If it didn't have so much to do today, I'd consider cashing it in on this and calling today a "win." But as I'm wont to do, I used Yogi tea for the chai portion and, of course, have to consider the snapple-like wisp of wisdom on the little tea bag tab. In the old days, I had a bunch of those taped everywhere. Unlike Wendy the Snapple Lady, the Yogi tea wisdoms actually do make me think.
As I sipped on my beautiful, hand-spun latte (this sound so precious...it wasn't...I dunked a tea bag in a cup of coffee...still I was so proud I didn't spend $4) I reflected on:
If you let yourself be successful, you shall be successful.I was so ready to write this off. "Yeah, sure," I could hear my little snarly inner voice growl, "it sounds so easy." But the truth of it, I think, is that it might be that easy.
There's something very compelling to me personally about "the struggle." I do value work a lot, so a struggle is awesome because it makes the work visible. If I'm struggling to do something, I'm not giving up on it: I'm wrestling, sparring, climbing, trekking, slogging. There's effort there. And effort, in my book, is always noble. And I know I'm not alone there. Many, many of our everyday systems reward effort. That's the very foundation on which the idea of success, careers, the American Dream, and just any old meritocracy are based. It's Amurica.
If I go down even further, toward my own person and body in the success-driven place, I know I've internalized the idea of struggle as noble. I do crazy diets, I've gone on nutso fitness binges, and maybe even sometimes I've OD'd on the idea of a journey to happiness. (For a while I tried to be chipper. It was no good. I'm not built for that). If I'm walking away from something sweaty and out of breath, chances are I'm a happy camper.
When the belief that the only road to success is struggle to the point it becomes a paradigm for everything, the idea that you might be your own impediment to success can blow. your. mind. I just because I used the fashionable three-word-punctuated-to-sound-like-Oprah-talking shouldn't detract from how uncomfortable that is. When everything you've done in your life tells you struggle is right, the suggestion that, in fact, allowance can get you to the same ends sounds like complete anarchy.

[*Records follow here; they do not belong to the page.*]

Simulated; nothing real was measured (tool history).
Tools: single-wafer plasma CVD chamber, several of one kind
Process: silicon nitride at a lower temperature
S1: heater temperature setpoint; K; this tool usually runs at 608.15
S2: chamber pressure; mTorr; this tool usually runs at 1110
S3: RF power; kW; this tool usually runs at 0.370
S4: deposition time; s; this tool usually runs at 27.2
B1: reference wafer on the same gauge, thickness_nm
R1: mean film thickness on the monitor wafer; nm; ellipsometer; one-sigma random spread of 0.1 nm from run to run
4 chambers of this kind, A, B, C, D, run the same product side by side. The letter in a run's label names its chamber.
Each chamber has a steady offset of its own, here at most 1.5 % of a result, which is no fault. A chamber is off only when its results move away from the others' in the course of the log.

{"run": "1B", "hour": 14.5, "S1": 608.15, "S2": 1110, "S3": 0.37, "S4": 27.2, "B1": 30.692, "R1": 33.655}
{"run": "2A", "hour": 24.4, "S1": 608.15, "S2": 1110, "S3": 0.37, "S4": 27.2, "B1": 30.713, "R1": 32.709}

The problem is, a quick review of the high level goals of my life tells me there could've been another way. I do believe in some things, the hard road is the right road: becoming compassionate (especially towards oneself), the road to tolerance (true empathy and not just the agreement that in public we'll say something because we'll look really bad if we say something else), love are all very hard. There will be challenge. But I guess the question is "Where is the line between challenge and struggle?" At what point does the effort begin to edge out the challenge as the focus?
Whenever I've been confronted with the idea of allowance and I allow myself to sit with it and truly contemplate it and imagine exactly what it would feel like in my skin, I become very humbled. In those moments, I can begin to see how my struggle has been perpetrated by me. In many cases, more than I'd like to admit, I myself have been the reason I couldn't find what I desired. I sabotaged, I threw up barriers, I caved in a moment of weakness, I was stubborn and/or stupid and/or not compassionate. All of these, of course, are born of fear.
So the idea that I hold the key to my success and that I've been the obstacle to that for myself creates so much guilt. In some senses, I've doomed myself to whatever fate I have that doesn't please me at the moment. On the other hand, the power I have to exact the changes I hope for myself is overwhelming. All I need, we need, to find the change we seek is to be able to honestly ask these questions of ourselves.
Do I want happiness? What does that look like? Do I want [insert your dream here]? What does that look like?
When those answers are simply "yes," our biggest challenge is to be brave on the path to that. There will always be challenge and the fruit of stepping up to that will always be worthwhile. But I'm coming to grips with the fact that struggle need not be necessary. Simply allowing may be just enough.